Machine learning for semantic visual SLAM

Finished: 2020-05-31

BSc assignment

The flourishing research on aerial robotics conducted in the last decade has progressively matured a growing interest towards the study of unmanned aerial vehicles (UAVs) actively interacting with the surrounding environment, giving birth to the novel branch of aerial physical interaction, often also referred to as aerial manipulation. In this context, examples of use-case applications to be accomplished include the contact-based inspection and maintenance of sensible sites and infrastructures.

A fundamental step for autonomous interactive aerial robots is to be able to perceive the environment they will interact with. Achieving consistent and repeatable interaction behavior requires prior knowledge of the environment’s geometric properties, which is not suitable for autonomous robots in unstructured scenarios. A solution for that is combining computer vision and machine learning techniques with interaction control techniques.

In the context of the SPECTORS project, cf. https://spectors.eu/wordpress/, at the Robotics and Mechatronics (RAM) research group at the University of Twente, we have already developed a fully-actuated multi-rotor aerial vehicle which can be controlled in all the directions of its configuration space, thus achieving a partial decoupling of the robot dynamics. Such property has been demonstrated to be particularly useful for the accomplishment of aerial physical interaction tasks. Thanks to an energy-based interaction controller previously developed, we are able to perform the contact inspection of surfaces whose geometric model is known a priori. Recently, we are focusing our attention to the fulfillment of autonomous interaction tasks with unknown objects. Thanks to the integration of visual sequential localization and mapping (V-SLAM) algorithms like, e.g., ORB-SLAM2, our aerial robot can be controlled to scan the environment and produce a point cloud (PCL) of the object of interest. However, at the current status, the selection of the bounding box for the interaction target is manually selected by the user.

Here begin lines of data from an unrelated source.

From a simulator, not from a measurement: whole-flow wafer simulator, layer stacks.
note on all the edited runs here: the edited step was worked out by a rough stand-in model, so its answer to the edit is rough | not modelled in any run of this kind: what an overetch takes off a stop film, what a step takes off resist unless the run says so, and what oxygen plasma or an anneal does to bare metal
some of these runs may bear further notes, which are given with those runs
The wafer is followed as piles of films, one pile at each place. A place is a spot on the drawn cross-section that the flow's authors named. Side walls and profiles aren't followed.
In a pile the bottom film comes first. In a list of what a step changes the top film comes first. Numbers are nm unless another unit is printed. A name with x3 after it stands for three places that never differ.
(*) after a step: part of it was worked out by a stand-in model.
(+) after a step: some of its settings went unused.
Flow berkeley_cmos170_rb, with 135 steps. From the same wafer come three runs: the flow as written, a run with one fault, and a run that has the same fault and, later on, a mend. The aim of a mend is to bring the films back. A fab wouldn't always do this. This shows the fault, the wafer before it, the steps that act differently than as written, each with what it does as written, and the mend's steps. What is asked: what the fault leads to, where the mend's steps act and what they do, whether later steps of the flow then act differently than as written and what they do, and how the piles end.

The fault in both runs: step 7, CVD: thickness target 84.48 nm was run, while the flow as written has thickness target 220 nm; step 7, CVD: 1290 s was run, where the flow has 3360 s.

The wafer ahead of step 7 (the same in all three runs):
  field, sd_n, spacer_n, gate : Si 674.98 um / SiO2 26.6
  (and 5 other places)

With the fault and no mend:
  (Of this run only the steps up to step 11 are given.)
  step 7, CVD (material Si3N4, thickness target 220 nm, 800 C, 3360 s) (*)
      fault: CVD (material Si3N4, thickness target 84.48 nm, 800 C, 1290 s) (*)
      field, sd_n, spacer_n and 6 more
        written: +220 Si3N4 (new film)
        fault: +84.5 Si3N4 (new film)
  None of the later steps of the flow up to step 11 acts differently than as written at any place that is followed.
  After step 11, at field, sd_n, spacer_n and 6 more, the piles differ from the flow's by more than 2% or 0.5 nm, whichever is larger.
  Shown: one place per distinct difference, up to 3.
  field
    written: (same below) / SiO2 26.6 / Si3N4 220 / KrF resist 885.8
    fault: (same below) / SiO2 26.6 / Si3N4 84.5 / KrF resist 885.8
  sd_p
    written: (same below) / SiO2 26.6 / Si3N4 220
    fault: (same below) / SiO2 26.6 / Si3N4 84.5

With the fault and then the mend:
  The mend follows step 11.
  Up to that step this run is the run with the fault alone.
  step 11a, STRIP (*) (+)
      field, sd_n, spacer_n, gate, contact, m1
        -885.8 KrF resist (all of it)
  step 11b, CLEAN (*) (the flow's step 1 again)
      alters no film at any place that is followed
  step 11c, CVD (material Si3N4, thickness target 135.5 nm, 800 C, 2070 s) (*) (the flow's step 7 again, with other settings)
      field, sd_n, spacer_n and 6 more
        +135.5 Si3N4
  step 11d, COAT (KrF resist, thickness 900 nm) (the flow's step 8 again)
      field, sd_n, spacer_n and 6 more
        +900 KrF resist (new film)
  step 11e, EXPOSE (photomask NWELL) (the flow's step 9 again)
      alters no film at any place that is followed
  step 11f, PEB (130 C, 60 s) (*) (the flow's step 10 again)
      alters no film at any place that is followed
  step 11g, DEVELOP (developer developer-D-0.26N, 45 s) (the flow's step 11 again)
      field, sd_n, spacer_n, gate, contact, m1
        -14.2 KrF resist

The goal of this BSc thesis assignment is to integrate machine techniques with V-SLAM algorithms to achieve a semantic segmentation of the environment and possibly, the automatic detection of the target, once the employed algorithms have been trained with objects of the same class. In the first phase of the internship, the candidate will study the state of the art in order to identify the most promising techniques that could be employed to solve this problem. In the second phase, the goal of the candidate will be to integrate the chosen algorithm(s) in our interaction framework. A comparison of the performance of the algorithms in different scenarios is also envisioned.